The day when Harris was chosen as the running mate of Democratic nominee Joe Biden, I was writing a news report on the recommendations by the Committee on Implementation of Clause 6 of the Assam Accord. This clause provides “constitutional, legislative and administrative safeguards” for “Assamese people”.
The 14-member committee was headed by a retired Gauhati High Court judge and included influential Assamese advocates, academics and student leaders. Their report recommends that “Assamese people” be defined using 1951 as a cut-off — those who were residing in Assam before January 1, 1951 will be defined as “Assamese”. It then suggests a slew of reservations for “Assamese people”, including 80-100 per cent of Assam’s seats in Parliament and the same proportion in assembly and local bodies (inclusive of pre-existing reservations). It recommends job reservations of up to 80-100 per cent in government and private sectors and asks that “land rights be confined” to the “Assamese people”. It also recommends an Inner Line Permit regime in Assam, which could prove a hindrance for investments and tourism.
The Assam Accord, signed in 1985 after a long “anti-foreigner” movement, set a cut-off of midnight of March 24, 1971 for the detection of non-citizens in Assam. The Assam NRC uses pre-1971 lineage to establish Indian citizenship — and those who fail to do so first, in the NRC and then, in the foreigners’ tribunals, stand the risk of being put into detention camps. After an exhaustive NRC exercise, costing over Rs 1,600 crore, using 1971 as a cut-off year, there now emerges a further exclusivist idea to ascertain who is an “Assamese” based on pre-1951 lineage in the state.
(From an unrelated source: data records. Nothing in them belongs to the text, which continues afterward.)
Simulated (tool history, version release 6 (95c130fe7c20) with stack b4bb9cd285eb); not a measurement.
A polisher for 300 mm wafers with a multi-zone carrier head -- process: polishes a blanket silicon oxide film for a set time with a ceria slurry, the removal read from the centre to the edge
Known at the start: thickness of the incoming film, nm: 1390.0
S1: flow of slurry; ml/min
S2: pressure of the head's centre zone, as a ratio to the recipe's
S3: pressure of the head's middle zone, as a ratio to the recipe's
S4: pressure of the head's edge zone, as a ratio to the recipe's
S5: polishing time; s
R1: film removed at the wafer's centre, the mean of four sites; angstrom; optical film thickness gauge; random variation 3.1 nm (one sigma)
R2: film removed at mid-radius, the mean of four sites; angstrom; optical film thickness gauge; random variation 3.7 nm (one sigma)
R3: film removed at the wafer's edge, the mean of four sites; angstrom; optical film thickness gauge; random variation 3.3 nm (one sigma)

Assamese groups have long stressed that since Assam has “accepted” migrants from 1951 to 1971 as per the Accord, implementation of Clause 6 of the pact is necessary to safeguard the interests of the state’s indigenous people. The state government had emphasised on the speedy implementation of provisions of Clause 6 of the Accord as an antidote to the Assamese opposition to the CAA.
But at the same time, the recommendations of the high-level committee have suggest a framework that could end up rendering a large section of Assam’s society as an inferior class of citizens. This exclusion will comprise both Muslim economic migrants of Bengali-descent as well as post-Partition Hindu Bengali refugees, who can prove that they or their ancestors were residing in Assam between 1951 and 1971, but not before that. They might be stripped of several rights and privileges. They will be Indian citizens as per the 1971 cut-off but may not be represented by a legislator or may be ineligible for a job or may not be able to purchase land.
A 2019 Washington Post report noted that in her first campaign stop after announcing her presidential bid, Harris was asked by a reporter how she would describe herself since she was both “African American” and “Indian American”. Harris replied that she was a “proud American”.
Harris’s parents had migrated to the US in the 1950s and 60s seeking education and better opportunities. Today, their daughter is running for one of the top offices in the country. In Assam, in contrast, proposals are being drafted to deprive Indian citizens, who or their ancestors migrated in that era, from rights rightfully available to any ordinary citizen. Harris, if hypothetically asked to trace her ancestry in the US, could possibly be able to fetch records not prior to 1958. But in Assam, a document from 1958, might not be good enough to ensure one’s candidature for election or a job at a state or private sector outfit — if the recommendations of the high-level committee are implemented.
At a time when the world battles growing concerns of statelessness, can India afford to have a community of second-class citizens in a state strategically important like Assam? As the 2021 Assam elections draw closer, all eyes will be on the BJP governments at the Centre and the state as to how they respond to the recommendations.